Transformers convert one alternative current sinusoidal signal from one voltage level to another without changing the original frequency of the input sinusoid. In simpler terms, it either raises or lowers voltage in an AC circuit at the cost (or benefit) of the system current. Transformers use at least two coils of wire which are wrapped around a ferromagnetic core. This forms a magnetic circuit that couples the “primary” and “secondary” sides of the circuit together.

The primary side of a transformer is the power input. This is, by convention, shown on the left hand side of a simplified circuit. The secondary side of a transformer is the load side of the transformer. In the case of multi-winding transformers, additional load circuits may be called “tertiary” sides.

Transformers may also be used for something called “isolation.” This is where the voltage going into and coming from the transformer are the same or both sides. Why would you want to do that? This prevents faults on one side of the transformer from impacting anything on the other side of the transformer. Imagine that you have critical loads along your circuit branches. Each one is fed through an isolation transformer. One load becomes damaged. You don’t want the entire system going down because one part is lost, right?

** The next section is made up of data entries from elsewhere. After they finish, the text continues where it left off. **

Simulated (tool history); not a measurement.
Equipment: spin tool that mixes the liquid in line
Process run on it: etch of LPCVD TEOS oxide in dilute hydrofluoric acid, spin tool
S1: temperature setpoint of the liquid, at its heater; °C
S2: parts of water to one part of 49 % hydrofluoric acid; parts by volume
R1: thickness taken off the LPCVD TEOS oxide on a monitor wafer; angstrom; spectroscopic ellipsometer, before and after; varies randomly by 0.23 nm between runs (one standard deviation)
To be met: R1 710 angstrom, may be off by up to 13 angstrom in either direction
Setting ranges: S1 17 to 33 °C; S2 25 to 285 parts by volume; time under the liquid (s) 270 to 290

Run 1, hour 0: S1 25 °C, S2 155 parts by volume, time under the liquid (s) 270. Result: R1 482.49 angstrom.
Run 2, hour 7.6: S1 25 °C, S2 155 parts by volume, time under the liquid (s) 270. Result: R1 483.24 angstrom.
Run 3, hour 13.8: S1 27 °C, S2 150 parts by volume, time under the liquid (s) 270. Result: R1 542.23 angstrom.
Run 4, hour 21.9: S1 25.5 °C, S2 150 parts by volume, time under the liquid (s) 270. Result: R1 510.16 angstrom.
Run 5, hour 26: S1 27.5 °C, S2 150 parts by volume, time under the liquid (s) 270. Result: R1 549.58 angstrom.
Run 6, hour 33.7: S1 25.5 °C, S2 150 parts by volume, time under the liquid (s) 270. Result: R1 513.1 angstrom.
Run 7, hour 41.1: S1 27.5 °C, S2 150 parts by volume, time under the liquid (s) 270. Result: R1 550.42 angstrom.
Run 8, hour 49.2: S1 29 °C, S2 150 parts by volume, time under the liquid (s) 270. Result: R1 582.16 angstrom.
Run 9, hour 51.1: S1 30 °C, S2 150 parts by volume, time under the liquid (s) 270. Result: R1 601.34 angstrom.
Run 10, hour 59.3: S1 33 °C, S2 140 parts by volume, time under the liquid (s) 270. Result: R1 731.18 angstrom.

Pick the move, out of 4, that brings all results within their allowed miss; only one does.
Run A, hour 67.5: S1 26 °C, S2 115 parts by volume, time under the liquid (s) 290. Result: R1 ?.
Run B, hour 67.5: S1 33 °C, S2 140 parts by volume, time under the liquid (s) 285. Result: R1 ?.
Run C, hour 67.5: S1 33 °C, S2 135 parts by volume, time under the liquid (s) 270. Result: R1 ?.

Transformers are most commonly related by their turns ratio. This is the number of windings on the primary compared to the number of windings on the secondary. A transformer with a 100:1 turns ratio has 100x the number of primary winding turns as compared to the secondary. This means that an input voltage of 100V will only result in an output voltage of 1V. The turns ratio is commonly expressed as:

a = Np / Ns, where Np is the number of primary turns and Ns is the number of secondary turns

What if you want to calculate power associated with the transformer?

P*in* = Vp*Ip*cos(Θp)

And the output?

P*in* = Vs*Is*cos(Θs)

In the above equations, Θ is the angular relationship between your voltage and current.

Please note that the above equations are only truly accurate for an idealized transformer. Real-life calculations should involve knowledge of hysteresis losses, thermal losses, and eddy current losses. This also assumes for an idealized magnetization slope in the transformer core. Is this really necessary? If you want your answer to be +/- 5% accurate, it is!